Stock Market Today - 7/22: Stocks End Lower As Recession Fears, Snap Warning Rattle Markets

U.S. stocks ended lower and bond yields slumped Friday, as investors picked through a disappointing quarterly earnings report from message app maker Snap Inc., its ripple-effect on social media stocks and the ongoing uncertainty linked to global economic growth.

Snap (SNAP), which makes the popular Snapchat messaging app, posted its slowest revenue growth rate on record late Thursday and cautioned that companies are pulling back sharply on ad spending amid the global slowdown.

Snap added the current quarter revenues are essentially flat, citing the broader macro slowdown and the impact of Apple Inc.'s (AAPL) privacy changes, which prevent user tracking, on its ad business.

The warning trimmed hundreds of millions in value from social media stocks, including big tech giants Google (GOOGL) and Meta Platforms (META), while reminding investors of the challenges that continue to face most companies over the second half of the yeas supply chains remain tangled, input costs continue to surge and demand begin to wane.

Underscoring that concern was data from Europe showing that overall economic activity likely contracted in the month of July as inflation surged to a record high 8.6% and sentiment was pounded by both the ongoing war in Ukraine and political turmoil in Italy.

S&P Global's flash Composite PMI survey fell to 49.4 over the month -- below the 50 point mark that typically separates growth from contraction -- setting up the possibility of recession in the world's biggest economic bloc as the European Central Bank signals more interest rate hikes to come following the first increase in its benchmark refinancing rate in more than a decade yesterday.

"The euro zone economy looks set to contract in the third quarter as business activity slipped into decline in July and forward-looking indicators hint at worse to come in the months ahead," said S&P Global's chief economist Chris Williamson.

Recession concerns are evident in the U.S., as well, where the Treasury yield curve remains deeply inverted, as bond prices continue to rise in defensive trading and 2-year notes falling hard, to 2.989%, while 10-year notes were pegged at 2.796% in New York dealing.

Bank of America's closely-tracked Flow Show report, in fact, indicates that cash is flowing into bond markets at nearly twice the rate of stocks, with fixed income portfolios adding $8.2 billion this week.

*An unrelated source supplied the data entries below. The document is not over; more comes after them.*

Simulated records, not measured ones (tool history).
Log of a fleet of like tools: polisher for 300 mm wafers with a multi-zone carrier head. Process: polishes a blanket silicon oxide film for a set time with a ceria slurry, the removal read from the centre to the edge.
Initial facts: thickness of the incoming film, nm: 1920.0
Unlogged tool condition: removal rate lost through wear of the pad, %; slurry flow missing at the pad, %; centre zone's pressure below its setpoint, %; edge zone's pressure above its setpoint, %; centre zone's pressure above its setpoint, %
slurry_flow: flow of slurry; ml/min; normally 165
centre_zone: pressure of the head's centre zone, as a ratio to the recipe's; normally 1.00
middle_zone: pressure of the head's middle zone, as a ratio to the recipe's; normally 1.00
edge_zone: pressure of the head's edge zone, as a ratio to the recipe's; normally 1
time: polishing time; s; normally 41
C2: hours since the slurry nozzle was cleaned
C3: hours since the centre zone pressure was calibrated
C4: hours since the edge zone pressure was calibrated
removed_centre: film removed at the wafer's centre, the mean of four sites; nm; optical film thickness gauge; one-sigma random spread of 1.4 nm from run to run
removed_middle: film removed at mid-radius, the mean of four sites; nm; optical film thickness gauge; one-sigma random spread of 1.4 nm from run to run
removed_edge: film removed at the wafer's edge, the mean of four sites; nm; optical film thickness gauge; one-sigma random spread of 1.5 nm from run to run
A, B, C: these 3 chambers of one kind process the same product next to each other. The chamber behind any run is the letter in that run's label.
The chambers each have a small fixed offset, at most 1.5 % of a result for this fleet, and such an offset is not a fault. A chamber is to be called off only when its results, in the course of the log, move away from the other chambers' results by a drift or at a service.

The CME Group's FedWatch, meanwhile, continues to suggest a firm 75 basis point rate hike from the Fed next week, with around a 22.5% chance of a 100 basis point increase following the bigger-than-expected ECB rate decision on Thursday.

Stocks held their ground in the morning, however, with Europe's Stoxx 600 rising 0.31% by the close of trading in Frankfurt, following on from a modestly positive session in Asia and a seven-day rally for the Nikkei 225 in Tokyo that lifted the benchmark to a six-week high

On Wall Street, however, the S&P 500 ended off 1.1% while the Dow Jones Industrial Average fell 199, but got support from a big gain in American Express (AXP).

Amex rose 2.4% after it posted better-than-expected second quarter earning s, while boosting its full-year revenue growth forecast, as a rebound in business and leisure travel trigged record cardmember spending.

The Nasdaq fell 225 points as tech stocks took a hit from Snap shares, the the biggest pre-market mover, as they fell 40% by the end of trading.

Google parent Alphabet shares ended 5.6% lower at $107.90 while Meta Platforms fell 7.6% to $169.27, extending the stock's year-to-date decline to around 50%.

Twitter (TWTR) shares ended up 0.8% after sliding earlier in the session. Twitter posted a surprise second-quarter loss that it linked in part to the uncertainly over Elon Musk's disputed $44 billion takeover. 

Verizon Communications (VZ) shares were also lower, falling 6.7% after it posted weaker-than-expected second quarter earnings, while trimming its full-year profit forecast, as price hikes look to have slowed wireless subscriber growth.